[Manufacturers are running at 100%. It takes an investment of millions of dollars to expand. They will not make the investment unless future demand is guaranteed. Panic buying in past decades has lead to reduced demand in years after the panic. People will tap into their hoards instead of buying it. Resellers will eventually be left holding the bag. This may last a year or more from now and then just crash with a flooded market. /QUOTE]
I have to disagree. There have been more gun sales than ever, which will keep an increased demand on the ammo, with 22LR being one of the most sought after. What business wouldn't try to cash in on even short term gains if they could? Machine shops and heat treating facilities do this all the time just to get a piece of the action. Look at the ship building industry. they'll expand and ramp up for a 5 year 10 ship contract, knowing it is a done deal when the last ship takes to the water.

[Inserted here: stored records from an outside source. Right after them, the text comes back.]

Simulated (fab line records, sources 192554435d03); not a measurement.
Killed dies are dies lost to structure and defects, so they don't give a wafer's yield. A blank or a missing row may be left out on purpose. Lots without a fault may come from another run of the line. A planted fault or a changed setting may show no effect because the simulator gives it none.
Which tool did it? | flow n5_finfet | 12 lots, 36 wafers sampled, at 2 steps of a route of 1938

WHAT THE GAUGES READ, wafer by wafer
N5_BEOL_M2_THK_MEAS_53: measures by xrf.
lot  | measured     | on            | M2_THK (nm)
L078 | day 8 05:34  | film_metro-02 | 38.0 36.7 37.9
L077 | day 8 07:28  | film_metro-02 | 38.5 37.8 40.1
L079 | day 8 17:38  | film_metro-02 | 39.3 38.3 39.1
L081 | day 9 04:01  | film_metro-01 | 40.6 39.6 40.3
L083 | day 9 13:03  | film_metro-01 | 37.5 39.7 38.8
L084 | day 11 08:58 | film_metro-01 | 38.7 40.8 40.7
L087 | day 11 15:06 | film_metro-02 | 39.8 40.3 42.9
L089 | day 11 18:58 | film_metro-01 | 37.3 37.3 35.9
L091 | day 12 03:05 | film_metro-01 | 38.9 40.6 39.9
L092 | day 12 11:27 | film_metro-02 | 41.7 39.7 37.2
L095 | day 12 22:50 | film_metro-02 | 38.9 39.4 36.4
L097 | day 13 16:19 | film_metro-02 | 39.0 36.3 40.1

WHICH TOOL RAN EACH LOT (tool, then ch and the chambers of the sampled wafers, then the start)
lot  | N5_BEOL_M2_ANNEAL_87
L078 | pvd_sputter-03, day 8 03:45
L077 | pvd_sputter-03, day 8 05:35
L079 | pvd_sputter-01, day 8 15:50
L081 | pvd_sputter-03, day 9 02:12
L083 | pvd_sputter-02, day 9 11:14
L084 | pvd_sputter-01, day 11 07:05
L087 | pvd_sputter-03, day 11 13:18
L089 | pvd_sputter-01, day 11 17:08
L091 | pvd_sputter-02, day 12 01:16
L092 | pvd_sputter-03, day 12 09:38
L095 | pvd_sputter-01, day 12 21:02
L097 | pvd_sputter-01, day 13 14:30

Base your numbers on that 1,000,000 per day figure. Say they can increase an additional 500,000 per day and make .02 per round. Based on that 180 day figure for 6 months, they would gross $1.8 million in that period. Even of the machining cost an additional $1 million, and I would not think it would, that would still leave $800,000.00. I think they'd depreciate that machining out at least 10 years, so deducting the full amount in the first 6 months would be overkill. Now say you paid 6 workers $20.00 including benefits, (2 per shift), your talking about $125,000.00. That still leaves a cool $675,000.00 for that period. I'm sure there would be material expenses, but even if it sucked up half the profit to this point, there'd still be $337,000.00 left.
There's money to be made here and for some reason no one is trying to suck it up except gougers. It just doesn't make sense to me and I'll continue to believe something is amiss.